Man's Best Defense
In what may be the most disturbing article in recent times regarding pit bull ownership, there are lessons to learn and trends to wise up to. In 2005, the Village Voice published an article about Tyler Eison, a man who intentionally trains his pit bulls to be vicious as a means of personal protection.
At DogsBite.org, we've read the article several times. We are still staring in disbelief and scratching our heads. Is the relationship between man and dog evolving into a tool of aggressive defense? It appears that it is, and there are no laws to penalize these owners, nor can victims attain civil recourse if calamity occurs.
Our question to you: Should it be legal to train your dog to violently attack a person? Unlike a gun that must be fired by a human hand, a vicious dog has a mind of its own.
"These are not normal dogs," says Tyler Eison, gazing reverently at a litter of seven-week-old pit bull puppies. "I like having very vicious, angry dogs. I'm going to teach them not to like other dogs. I'm going to agitate them, make them aggressive. That way when it's about business, they are going to be serious."

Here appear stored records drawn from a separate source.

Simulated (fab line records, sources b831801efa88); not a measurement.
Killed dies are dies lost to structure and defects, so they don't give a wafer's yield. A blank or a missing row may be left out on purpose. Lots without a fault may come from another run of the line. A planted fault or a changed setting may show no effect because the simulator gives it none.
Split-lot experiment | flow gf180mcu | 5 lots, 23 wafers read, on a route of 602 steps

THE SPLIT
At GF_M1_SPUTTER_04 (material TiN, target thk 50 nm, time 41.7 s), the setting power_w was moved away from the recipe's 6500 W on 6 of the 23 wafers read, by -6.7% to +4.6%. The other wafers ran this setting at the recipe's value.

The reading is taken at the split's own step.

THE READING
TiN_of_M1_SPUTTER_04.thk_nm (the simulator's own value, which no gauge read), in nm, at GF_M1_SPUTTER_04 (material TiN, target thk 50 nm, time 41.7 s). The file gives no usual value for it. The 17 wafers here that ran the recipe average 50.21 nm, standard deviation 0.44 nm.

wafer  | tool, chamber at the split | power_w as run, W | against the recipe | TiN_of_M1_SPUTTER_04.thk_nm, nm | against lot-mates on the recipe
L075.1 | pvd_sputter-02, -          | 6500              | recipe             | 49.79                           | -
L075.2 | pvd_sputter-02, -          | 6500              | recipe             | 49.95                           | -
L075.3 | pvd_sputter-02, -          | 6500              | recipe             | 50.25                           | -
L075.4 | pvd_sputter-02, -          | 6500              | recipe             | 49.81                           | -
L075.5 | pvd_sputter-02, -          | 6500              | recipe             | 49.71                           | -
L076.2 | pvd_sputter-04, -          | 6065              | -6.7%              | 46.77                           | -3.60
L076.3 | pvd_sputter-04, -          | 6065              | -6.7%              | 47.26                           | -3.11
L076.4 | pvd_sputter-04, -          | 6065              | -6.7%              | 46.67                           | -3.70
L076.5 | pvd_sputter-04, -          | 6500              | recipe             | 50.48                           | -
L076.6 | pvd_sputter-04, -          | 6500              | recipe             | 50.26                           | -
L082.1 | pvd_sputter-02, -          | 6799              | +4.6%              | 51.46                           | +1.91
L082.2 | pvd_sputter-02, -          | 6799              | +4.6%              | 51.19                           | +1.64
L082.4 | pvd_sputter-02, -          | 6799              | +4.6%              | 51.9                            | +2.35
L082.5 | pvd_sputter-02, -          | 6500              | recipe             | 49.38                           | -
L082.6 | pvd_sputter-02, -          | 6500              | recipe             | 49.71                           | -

He goes on to talk about his dogs as "his pistols" and cites an incident that erupted where he summoned his dogs to help:
In the late '80s, Eison's car was rear-ended. An argument erupted as two men leapt out of the other car. One of them said he was going to get something out of his trunk. Eison guessed this something was a gun, so he wasted no time in loosing Conan on him. "I wasn't going to let him kill me, so my dog took care of him," he remembers. "I sicced my dog on that guy, man, and beat the other one up myself. I had no choice."
Another troubling trend in this story is Tyler's attitude about neutering. It's not just Tyler's attitude either; it spans nationwide. There is a culture of male dog owners that refuse to neuter their male dogs because it takes away the dog's "manhood. Actually, the reverse is true: neutering the male dog takes away the owner's manhood. The Brooklyn Animal Care worker adds:
When the owners come to retrieve their animals [at the shelter] they usually don't mention that they're breeders until she brings up the city policy of mandatory fixing of all dogs in city shelters before they're released. The potential financial loss is not the only reason some owners object. "The men always say, 'You're taking my manhood away.' We get that every week. They say that they can't walk the dog in their neighborhood anymore because people will see that his testicles are gone. They are adamant about it," Clemmons says.
Tyler agrees that it would be "embarrassing to be seen with a neutered dog." Then again, because he is a backyard breeder (and sells pups for $2,000) he has a greater reason for abstaining. He takes a crack at animal shelter beliefs:
"Their opinion is that we shouldn't breed, but at the same time they shouldn't be so quick to spay dogs, to take away what God gave them." Dogs are like cars or clothes, he says; people want name brands, not the kind of generic dog you can get at a shelter. With his dogs, people will know they're getting a high-caliber product. He says his bloodline is the Mercedes-Benz of dog breeds.
He solidifies the fine qualities of his dogs at the end of the article. He does so at the stake of the writer that tells his story:
"Watch him now, watch him now," says Eison to Rock in a gruff, deliberate voice, periodically jerking the leash. He lets him charge a foot or two toward the doll before yanking him back. It only takes a couple of passes of the toy before Rock is able to grab it. But it is not the toy he's after. He immediately drops it and stares with terrifying intensity at the person who had been holding it. "Rock's bloodline is one of the best. He doesn't want to stop, he'll fight to the death," says Eison. "You'll never be able to come in this backyard again."